Does 10,000 hours make you a master? In 2005, Malcolm Gladwell released the book Outliers: The Story of Success , which I just listened to as part of my audiobook adventure. In it, he examined what factors led some of the wealthiest people to success. He looked at why most elite level hockey players are born in the first three months of the year [side note: my son was born in February, so watch for him in the draft one day ;) ] and mentions throughout the book something referred to as "the 10,000 Hour Rule". He hypothesizes that it may be the key to reaching world-class expertise and mastery of one's craft and/or profession.
I've been in the financial world for a while now, so I thought that I'd take a look at my own practice and see how close to being a master I am. Here's how it breaks down:
Number of hours I work on plans in a week – 17 out of 40ish (I’m being honest, I slack sometimes)
10,000 hours to become a master divided by the 17 hours a week I work on plans = 11.3 years
I started my career in finance in May 2006 - 11 years ago!
So, according to this, I should be really close to becoming a master Financial Planner. I should be able to look at a client's portfolio and instantly come up with a plan. I mean, I've been doing it for 11 years! It's all about repetition, repeating the same thing, reproducing it, over and over again. But here's the thing: every client I meet is different. Each time I work with someone, they have different goals, different incomes, different time horizons.
Now, I'm not dismissing Gladwell's theory at all. I bet that if I were to practice the piano for 10,000 hours over the next 10 years, I'd get pretty good at it. However, that to me is working on one specific craft, whereas Financial Planning covers so many aspects of your life: investment management, tax planning, estate issues, insurance and risk management.....lots of moving parts. If I were to break down how long I have spent on each of these, I'd look like a rookie! That's why I work with a team of professionals who assist me in creating comprehensive plans.

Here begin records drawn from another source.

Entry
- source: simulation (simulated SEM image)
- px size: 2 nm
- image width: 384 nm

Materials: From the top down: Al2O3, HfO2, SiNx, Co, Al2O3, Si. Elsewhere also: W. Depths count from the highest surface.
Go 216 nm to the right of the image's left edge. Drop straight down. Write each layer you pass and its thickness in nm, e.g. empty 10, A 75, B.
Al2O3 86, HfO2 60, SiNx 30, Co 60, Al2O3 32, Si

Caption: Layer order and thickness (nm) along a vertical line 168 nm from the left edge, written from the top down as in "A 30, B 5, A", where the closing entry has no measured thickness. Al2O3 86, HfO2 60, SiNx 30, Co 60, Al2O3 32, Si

Let's also keep in mind that the financial planning world is dynamic and changes all the time. Just these last 12 months have seen changes in the investment world (the growing popularity of ETFs, Robo-Advisors, and new fee transparency rules), life insurance world (updated mortality tables used to assess risk and premiums) and the tax laws change constantly. What I'm trying to say is what worked before might not work again. What your plan said would work 10,000 hours ago may not work now.
When was the last time you updated your plan? Your financial plan should be as dynamic as the world around you. Each year brings with it new rules, new products, new risks and brings you one year closer to your ultimate goal(s).
So, does 10,000 hours of working on Financial Plans make me a master at it? Hardly, but I love every minute of practice time! Think of what I can help you achieve in the next 10,000 hours of your life.